The hot news at the end of May was the hatching of the long awaited cygnets on the 25th. Since then there have been more dramatic developments: as I write, the cygnets are in peril on Grove House lawn.
I was lucky enough to be there at 7:30am just after the second had hatched. The newest baby was still sticky with yolk, hence the cute coiffeur.
While I was standing on the path, father Swan was sitting on the water nearby, keeping a watchful eye on the nest and ready to make sure I didn’t come too close. He looked as nervous as any human father in a maternity ward.
Moments later mother Swan (Pen) settled back down to sit on cygnets and eggs alike. I didn’t see the cygnets again until they were five days old. Even now at 10 days old they are still being sheltered by mum for much of the time. Sadly the other three eggs have not hatched, I have no idea how the Swans disposed of the unhatched eggs, but they are now gone from the nest.
At 5 days old the cygnets are quite capable of swimming, but not averse to hitching a lift.

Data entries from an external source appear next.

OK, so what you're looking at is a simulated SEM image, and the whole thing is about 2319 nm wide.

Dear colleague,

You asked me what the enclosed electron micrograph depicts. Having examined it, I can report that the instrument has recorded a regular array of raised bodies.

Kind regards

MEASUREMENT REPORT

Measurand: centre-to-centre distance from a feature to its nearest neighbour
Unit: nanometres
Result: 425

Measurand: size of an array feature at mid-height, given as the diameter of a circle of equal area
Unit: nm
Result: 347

Thursday afternoon: the 13-day old cygnets became trapped on the fountain pond beside Grove House. Although it is easy to enter this pond, the steep concrete sides make it impossible for the cygnets to scramble out. A ramp has been placed there for just this eventuality but the technology was far too difficult for them: they repeatedly swam under it while trying to reach land.
The parents stayed with them all night but would not allow anyone to approach the babies to rescue them. Luckily the cygnets are still small enough to be able to rest on the mother’s back, and they have plenty of duckweed to eat.
On Friday morning I called the RSPCA and Callum arrived with a long handled net and a swan pole.
Unfortunately, these were not quite long enough and we were unable to herd the Swans onto the ramp.
Andy from the Green Team has turned on the water supply to the pond and the water level is slowly rising. The plan was that when the water got high enough, the cygnets would be able to climb out.
At about 5pm the grateful cygnets managed to struggle onto dry land.
On Monday morning they were still sitting out by the poolside and have been staying around the pond, moving on and off the water without too much problem. Unfortunately the water level was dropping and they have just entered the pond again at 3:00 pm. I’m leaving shortly for a week in Scotland, so I’ve asked a couple of people to keep an eye on them and can only hope they’re okay.
The sadder news is that the Canada Goose family have lost one of their young and are now down to six, the ever growing goslings increasingly resembling a herd of velociraptors. The idea of birds being genuine living dinosaurs (essentially because they are descendants of dinosaurs) doesn’t look so outrageous when you watch these guys running around. Who needs to watch Jurassic Park?
They’ve finally braved the water for an early morning swim.
By Monday morning most of the six Canada goslings were at last looking like Canada Geese, having almost completed their moult. They are also getting in plenty of swimming practice, with the Swans busy at the ornamental pond.
Although all 8 Egyptian goslings are still looking good, I saw only the mother for a week. I don’t visit Digby every day, but this was a little worrying as normally both parents tend the young until they can fly. Happilly, on Tuesday, father was back .
At least, a male goose that I assume was the absent father dropped in briefly before flying off to watch over the family from a nearby roof. It looked as if they had been having a family row!
On Monday the Egyptian goslings were also looking a little more grown up.
Our resident Heron astonished me the other day, by deciding to have a swim, this is actually quite rare behaviour and the first time I have ever seen a Heron do this.
Here’s a video of this epic feat, hardly a marathon: he swam for under a minute, including lunch.
To my delight a Kingfisher flew across the Lake early on the 24 May. Unfortunately, it was too fast for me to get a picture.
The Coots and Moorhens are still producing young, although most pairs seem to produce one or two young at a time, this Coot family has five babies. It is difficult to feed so many young and the weaker babies usually die, often killed by their parents.
There are now hundreds of Starlings around the campus and (even more in Richmond Park, 10 minutes’ walk away—we are so lucky!), busily caring for their young. They don’t look much like babies, or indeed like Starlings, causing much confusion for new birders.
Now it is my turn to migrate: I’m off to Scotland for a week.